What are smart contracts?
There is no agreed upon definition of a smart contract. At its most basic, a smart contract is computer code that executes on the occurrence of predetermined events.
For the purpose of this article I will be considering Smart Legal Contracts (SLC) which are a type of smart contract. These smart contracts are the process of digitalising an enforceable legal contract to incorporate computer code to automate some or all of the obligations or functions of the contract. These SLCs will be recorded and stored on a distributed ledger like the blockchain.
The UK Jurisdiction Taskforce Legal Statement identified three forms of smart contracts:
- A natural language contract in which some or all of the contractual obligations are performed automatically by the code of the computer program deployed on a distributed ledger. The code itself does not record any contractual obligations but is merely a tool employed by parties to perform those obligations.
- A hybrid contract in which some contractual obligations are recorded in natural language and others are recorded in the code of a computer program deployed on a distributed ledger. At one end of the spectrum, the terms of a hybrid contract could primarily be written in code with natural language terms employed to add certain provisions (for example, governing law and jurisdiction clauses and dispute resolution mechanisms). At the other end of the spectrum, the terms of a hybrid contract could be primarily written in natural language and include, by reference, just one or two terms written in code.
- A contract that is recorded solely in the code of a computer program deployed on a distributed ledger. No natural language version of the agreement exists: all the contractual obligations are recorded in, and performed by, the code.

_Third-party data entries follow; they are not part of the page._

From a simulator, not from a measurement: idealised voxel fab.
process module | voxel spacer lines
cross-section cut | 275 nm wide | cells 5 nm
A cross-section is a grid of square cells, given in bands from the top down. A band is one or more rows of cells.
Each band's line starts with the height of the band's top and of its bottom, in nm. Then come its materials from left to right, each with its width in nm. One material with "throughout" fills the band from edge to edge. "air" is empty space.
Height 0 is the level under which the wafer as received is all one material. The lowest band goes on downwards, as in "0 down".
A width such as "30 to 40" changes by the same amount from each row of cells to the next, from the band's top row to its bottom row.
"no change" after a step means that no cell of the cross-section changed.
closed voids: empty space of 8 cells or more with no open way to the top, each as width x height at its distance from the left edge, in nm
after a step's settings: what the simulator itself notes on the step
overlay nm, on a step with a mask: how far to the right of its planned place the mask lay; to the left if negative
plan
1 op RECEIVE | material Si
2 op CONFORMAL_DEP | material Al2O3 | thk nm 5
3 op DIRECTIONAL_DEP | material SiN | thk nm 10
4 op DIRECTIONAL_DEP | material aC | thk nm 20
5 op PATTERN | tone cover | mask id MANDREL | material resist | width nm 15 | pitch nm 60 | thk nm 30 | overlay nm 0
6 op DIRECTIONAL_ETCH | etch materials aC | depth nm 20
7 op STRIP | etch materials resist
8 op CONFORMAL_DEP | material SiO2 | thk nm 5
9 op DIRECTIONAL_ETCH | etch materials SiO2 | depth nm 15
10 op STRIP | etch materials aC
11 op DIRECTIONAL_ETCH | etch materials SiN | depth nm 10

Most of the SLCs used today stem from natural language contracts but it is thought that over time the other forms of smart contracts will become more popular as technology evolves, and as the use of SLCs become more widespread.
Advantages of adopting SLCs
There are various benefits to adopting SLC in the real estate industry. There are the obvious advantages that automating certain obligations and functions of a contract will offer such as cost savings and increasing the efficiency of the life cycle of a contract. There are also further advantages that may be less obvious.
For example, the use of SLCs will ensure that there is increased accuracy and potential transparency of contractual terms (although viewing these terms may be restricted to transacting parties only) which should reduce manual errors in processing the functions of the contract.
Less scope for misinterpretation
There may also be less scope for misinterpretation of contractual terms since a SLC will automatically execute on predetermined conditions that may rely on independent third party data. Contractual disputes can also be dealt with more effectively under a SLC as they have the ability to automatically escrow or transfer agreed upon funds as a result of a predetermined event or breach.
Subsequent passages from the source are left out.